Boeing falls 4% as NASA considers SpaceX Starship to replace SLS
Aerospace giant's flagship space program faces reduced role amid $4B per launch costs and mounting delays
Boeing shares fell 4% on Friday, extending a steep decline that has left the stock trading below both its 50-day and 200-day moving averages, as NASA reportedly considers replacing the company's Space Launch System with SpaceX's Starship for critical lunar transit missions.
The aerospace giant's stock dropped to $193.29 by midday trading, compounding losses that have pushed the shares 14% lower since late January. The decline reflects mounting investor concerns about Boeing's deteriorating position in a cornerstone space program, even as the company contends with production delays, heavy debt loads, and mounting losses across its defense division.

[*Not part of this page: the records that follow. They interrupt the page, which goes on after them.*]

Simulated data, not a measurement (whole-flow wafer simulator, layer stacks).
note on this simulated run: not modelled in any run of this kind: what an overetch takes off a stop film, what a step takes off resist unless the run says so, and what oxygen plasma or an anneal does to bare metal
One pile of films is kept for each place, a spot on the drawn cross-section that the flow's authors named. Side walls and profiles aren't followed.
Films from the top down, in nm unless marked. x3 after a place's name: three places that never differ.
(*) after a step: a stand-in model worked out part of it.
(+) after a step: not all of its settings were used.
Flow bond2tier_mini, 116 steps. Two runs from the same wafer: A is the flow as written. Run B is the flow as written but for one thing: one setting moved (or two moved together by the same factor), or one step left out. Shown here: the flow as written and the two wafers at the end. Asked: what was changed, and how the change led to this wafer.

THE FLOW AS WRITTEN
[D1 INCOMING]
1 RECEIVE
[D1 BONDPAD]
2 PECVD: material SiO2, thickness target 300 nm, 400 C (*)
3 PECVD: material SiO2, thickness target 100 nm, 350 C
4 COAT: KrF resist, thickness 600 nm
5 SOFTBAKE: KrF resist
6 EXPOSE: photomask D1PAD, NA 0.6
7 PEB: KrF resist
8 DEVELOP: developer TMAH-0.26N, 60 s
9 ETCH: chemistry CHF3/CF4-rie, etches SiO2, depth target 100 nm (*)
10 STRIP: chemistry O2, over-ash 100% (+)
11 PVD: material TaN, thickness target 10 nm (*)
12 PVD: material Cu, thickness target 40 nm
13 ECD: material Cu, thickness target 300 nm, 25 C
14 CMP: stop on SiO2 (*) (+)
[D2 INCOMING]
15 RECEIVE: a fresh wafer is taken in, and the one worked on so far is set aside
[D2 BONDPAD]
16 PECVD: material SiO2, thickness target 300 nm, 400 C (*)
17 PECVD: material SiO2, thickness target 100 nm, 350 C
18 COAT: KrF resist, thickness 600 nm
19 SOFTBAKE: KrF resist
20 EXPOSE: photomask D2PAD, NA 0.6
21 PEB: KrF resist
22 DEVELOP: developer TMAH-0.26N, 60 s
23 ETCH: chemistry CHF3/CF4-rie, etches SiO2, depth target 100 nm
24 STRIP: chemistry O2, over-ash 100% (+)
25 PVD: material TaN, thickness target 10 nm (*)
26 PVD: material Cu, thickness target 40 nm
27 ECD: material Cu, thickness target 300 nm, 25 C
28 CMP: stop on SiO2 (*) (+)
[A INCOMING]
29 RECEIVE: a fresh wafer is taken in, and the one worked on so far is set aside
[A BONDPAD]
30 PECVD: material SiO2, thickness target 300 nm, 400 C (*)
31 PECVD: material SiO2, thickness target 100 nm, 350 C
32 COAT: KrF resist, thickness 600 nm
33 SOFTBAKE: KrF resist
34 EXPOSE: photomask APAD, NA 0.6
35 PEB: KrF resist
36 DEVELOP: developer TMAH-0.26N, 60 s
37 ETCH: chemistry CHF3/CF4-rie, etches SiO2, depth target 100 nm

Under the proposed restructuring of NASA's Artemis lunar program, Boeing's SLS rocket would be relegated to launching the Orion crew capsule into Earth orbit, with SpaceX's Starship assuming the critical role of docking with Orion and propelling astronauts to lunar orbit and the lunar surface, according to reports from multiple outlets. The shift represents a significant downgrade for Boeing's flagship space program, which has been plagued by cost overruns and delays.
The SLS program has drawn criticism for its extraordinary costs, with each launch estimated at approximately $4 billion. By contrast, SpaceX's reusable Starship architecture promises dramatically lower costs per mission, accelerating NASA's timeline for returning astronauts to the lunar surface. NASA Administrator Jared Isaacman announced a major revamp of the Artemis program in late February, aiming to increase mission cadence and leverage commercial capabilities.
NASA has already signaled waning confidence in Boeing's space capabilities. The agency canceled a multibillion-dollar upgrade to the SLS Block 1B rocket, known as the Exploration Upper Stage, indicating concerns about cost control and program management. Boeing had secured a $3.2 billion contract in December 2022 for additional SLS core and upper stages for future Artemis missions, but the scope of that work now faces substantial reduction.
The proposed changes come at a precarious moment for Boeing's broader business. The company's Defense, Space & Security division has accumulated substantial losses across multiple programs, with the Starliner capsule alone losing $2 billion by February 2025. Other troubled programs include the KC-46 tanker, T-7 trainer, VC-25B Air Force One replacement, and MQ-25 drone, with the T-7A program accounting for a $500 million loss due to production cost overruns.
Boeing's commercial aircraft division faces its own headwinds. The company slowed deliveries of some 737 MAX aircraft in March after discovering scratched electrical wiring on approximately 25 undelivered jets, a manufacturing defect attributed to a machining error. Around 10 of the anticipated 120 737 deliveries for the first quarter are expected to shift to the second quarter, compounding earlier production challenges that have included fuselage defects and the 2024 MAX 9 door plug blowout incident.
Financially, Boeing carries a $54.1 billion debt load, with a substantial $8 billion balloon payment due later in 2026. The company's debt-to-equity ratio stands at 9.98, indicating considerable leverage that constrains its ability to invest in new programs. Boeing reported a loss of $9.92 per share in its first quarter, disappointing analyst expectations despite a 57% year-over-year increase in revenue to $23.9 billion.
The Commercial Airplanes division is expected to operate at a loss through the first half of 2026, with a projected operating margin loss of 7.5% to 8% for the first quarter, partly due to integration challenges following Boeing's December acquisition of Spirit AeroSystems. The company aims to return the division to stable-to-slightly positive margins by year-end.
Analysts maintain a consensus target price of $271.62 for Boeing, representing roughly 40% upside from current levels, according to market data. However, that target seems increasingly disconnected from the company's deteriorating operational and financial position. The stock's forward price-to-earnings ratio stands at an elevated 149.25, suggesting investors have been pricing in a turnaround that now appears increasingly uncertain.
NASA officials are scheduled to meet with Boeing, SpaceX, and Blue Origin on March 24 to discuss the potential changes to the Artemis architecture. The outcome of those discussions will be closely watched by investors, as Boeing's reduced role in lunar missions could eliminate a critical revenue stream for its space division precisely when the company can least afford further setbacks.
Boeing remains a key NASA contractor, with the agency stating its commitment to utilizing the SLS architecture through at least Artemis V. But the company's shrinking footprint in America's return to the Moon underscores a broader competitive challenge: Boeing's traditional model of cost-plus government contracting is increasingly at odds with an era that favors the rapid, reusable innovation championed by SpaceX and other commercial space pioneers.